Here’s a story that will tell you how much of an over empathic twat I am. When I was about eight or nine, dinner was quite often just me on my own at the kitchen table for one night a week. My siblings were then sidling along the paths of teenagehood, so were probably up to some kind of illicit, forbidden behaviours, and my parents were the weird type of grown ups who work all day and then ‘relax’ by being sporty and athletic. Playing tennis, squash, that kind of odd, slightly worrying behaviour. One night, Mum, in a rush, had grabbed something from the shelf of the local shop to give me dinner, something that could just be heated up on the hob. Not something she’d bought before, but thought it’d be ok. Tinned ravioli.
I’m not going to lie. I’m not even going to exaggerate, although you’ll think I am. It was disgusting. Flaccid, slimy mush. The type of thing you’d perhaps offer to a six month old as their first Real Meal after a week of baby rice, except that this food tasted preowned and definitely preunloved. The shudder that engulfed me as the pasta pillow dissolved on my tongue without me even having to chew is still ‘yeah, childbirth wasn’t great, but was it as bad as…?’ vivid now. Then the full horror of rehydrated, overhydrated mechanically recovered meat that was probably more eyelash and toenail of ferret than farmyard.
Swallowing it was like downing a cup of cold sick. Keeping it down marks as perhaps the greatest single triumph of my life. It was eating as suicide because I no longer wanted to live in a world where such a food could exist. The severity of it was such that I put my book down on the table (unheard of behaviour), dropped the fork, and prepared to push the dish away, suppressing the primal urge to hurl it into the back garden and kill it with fire. How could this even happen? How could anyone come up with something so hideous? Had no one thought to taste it before it was unleashed on an unknowing and unsuspecting public? Had no one considered what could happen to a society where such atrocities are committed on a daily basis? How the buggery bastarding hell had this goatfuck of food been conceived, brought into existence, dressed in a pretty picture, and ushered before, holding out its pleated skirt, smiling shyly and waiting for me to express approval? Who was responsible for this and how can I destroy them and all that they hol…

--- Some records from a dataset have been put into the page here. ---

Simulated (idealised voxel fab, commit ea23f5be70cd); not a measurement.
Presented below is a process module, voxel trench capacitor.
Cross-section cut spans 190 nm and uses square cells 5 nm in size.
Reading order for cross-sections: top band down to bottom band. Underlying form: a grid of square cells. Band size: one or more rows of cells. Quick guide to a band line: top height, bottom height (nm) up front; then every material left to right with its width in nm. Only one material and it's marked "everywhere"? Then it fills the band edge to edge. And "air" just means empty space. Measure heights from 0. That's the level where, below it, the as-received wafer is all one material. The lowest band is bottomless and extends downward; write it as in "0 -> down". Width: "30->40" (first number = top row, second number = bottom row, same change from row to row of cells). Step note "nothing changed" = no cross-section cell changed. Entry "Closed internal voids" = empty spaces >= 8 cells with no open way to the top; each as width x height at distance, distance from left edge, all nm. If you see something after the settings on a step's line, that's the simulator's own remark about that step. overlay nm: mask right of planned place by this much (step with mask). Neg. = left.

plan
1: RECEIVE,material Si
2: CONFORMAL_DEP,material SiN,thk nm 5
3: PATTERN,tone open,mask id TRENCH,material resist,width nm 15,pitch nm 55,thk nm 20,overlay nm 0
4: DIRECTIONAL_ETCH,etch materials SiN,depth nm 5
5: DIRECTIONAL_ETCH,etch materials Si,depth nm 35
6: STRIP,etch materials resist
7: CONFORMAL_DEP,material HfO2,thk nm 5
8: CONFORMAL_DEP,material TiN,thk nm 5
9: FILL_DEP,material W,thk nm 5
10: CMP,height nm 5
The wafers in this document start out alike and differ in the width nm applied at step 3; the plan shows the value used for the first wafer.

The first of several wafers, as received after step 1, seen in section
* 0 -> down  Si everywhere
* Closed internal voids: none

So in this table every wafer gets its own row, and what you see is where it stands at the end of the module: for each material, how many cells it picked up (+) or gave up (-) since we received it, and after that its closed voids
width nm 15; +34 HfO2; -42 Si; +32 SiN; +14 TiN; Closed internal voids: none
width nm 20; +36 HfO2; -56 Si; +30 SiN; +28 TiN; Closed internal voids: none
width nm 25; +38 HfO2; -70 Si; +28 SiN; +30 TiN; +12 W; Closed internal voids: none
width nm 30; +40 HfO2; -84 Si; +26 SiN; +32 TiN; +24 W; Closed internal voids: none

…d on a second. Someone, somewhere. This is their life. This is their job. In some monstrosity of a factory somewhere, doubtless windowless, airless, noisy and uncomfortable. Day in, day out, making this fetid slop, knowing that a complete stranger will hate them to their grave for what they’ve done. How terrible to have that on your conscience. How awful. That poor bastard. Tears filled my eyes. A new realisation pricked my tear ducts harder. One day, they’re going to run out of victims. One day, everyone will know what they’ve done, no one will buy tinned ravioli, the factory will go out of business, they’ll lose their job, their innocent children will suffer, they’ll end up homeless, they’ll actually die of death. Because no one will buy tinned ravioli.
This put a new light on my situation. Now I had to shoulder some responsibility. As vomit-inducing as I found it, I could not accept the blame for my rejected tinned ravioli tearing a family apart. I had to help, I had no choice, it was my duty.
‘How’s the ravioli?’ Mum asked as she swished past, resplendent in polo shirt and tennis skirt.
‘MMMMPPPFFF!’ Double thumbs up, mouth full, eyes rolled heavenwards to indicate the ecstatic state I was in with this delicious tinned pasta.
‘Good! I thought I’d give it a go, something different for a change. As it’s a hit, I’ll get it again.’
‘!!’ My enthusiastic whimper may have sounded like an involuntary spasm of primal fear and distress, but I can assure you it was just the dying whelp of my tinned ravioli foodgasm. Honest.
And that is why for about six months I went without dinner every Tuesday evening. I had to time my run carefully, and make sure I had stuff to put over it once I’d silently scraped it into the bin (plastic spoons are your friend in this situation). Even the dog wouldn’t eat it, and there were times when he ate, variously, a whole packet of butter, a catering tin of chicken fat, two frozen rolls, and most memorably to my eight year old self, another dogs poo. So convinced was I that only I could secure the future of the tinned ravioli factory, I gamely pretended, every week, that this meal was the greatest treat of all.
What a bloody twat. What an overly empathetic twat, and from such a young age. I want elderly, grey-haired, saggy titted me as I am now to go back and shake Young Me by the throat and bellow ‘STOP THIS MADNESS. You are not responsible for the livelihoods of people working in a fecking tinned ravioli factory. You hate this manure masquerading as food, and your sole weekly tin will not have any impact on sales. CEASE.’
Christ, ah, I wish I could. I wish I had. Because being empathetic to the degree that I am is a right pain in the arse. For one thing, I cry all the time, about everything, always, especially when it has nothing to do with me. I cry at game shows. I cry when I see people shouting at their children (although I still retain the ability to get shitty with The Blondies). I cry at sports things sportingly sporting (one reason we don’t have a telly is that I can barely cope with the radio commentary. Seeing athlete’s faces would completely finish me off). I cry at architectural graffiti inscriptions. I even – here’s a bucket to laughvomit into – cry when I see things like unused playgrounds. ‘Where are the children?’ I sob. ‘Mr Happy Tree just wants the children to play-ha-hay wiiiiiith hiiiim…’
Yeah, piss yourselves; I know I’m a twat. Twatty Mactwatface. Thing is, as embarrassing as I am to be around, and as fucking annoying as I can be, I am aware of other people in ways that perhaps most are not. And life gets complicated when you’re like that. You are attuned to picking up every possibility that someone may be feeling. And it’s far, far too easy to forget that other people don’t see the world like that, that I’m the odd one, that I’m not touchy feely by any stretch so keep your fucking hands where I can see them, but I’m used to thinking about people with consideration. And when I feel I don’t get that in return, it stings like a bitch. I deal better with reassurance than rejection. Sometimes perspective is better than the moral high ground. And absolutely fucking anything is better than tinned ravioli.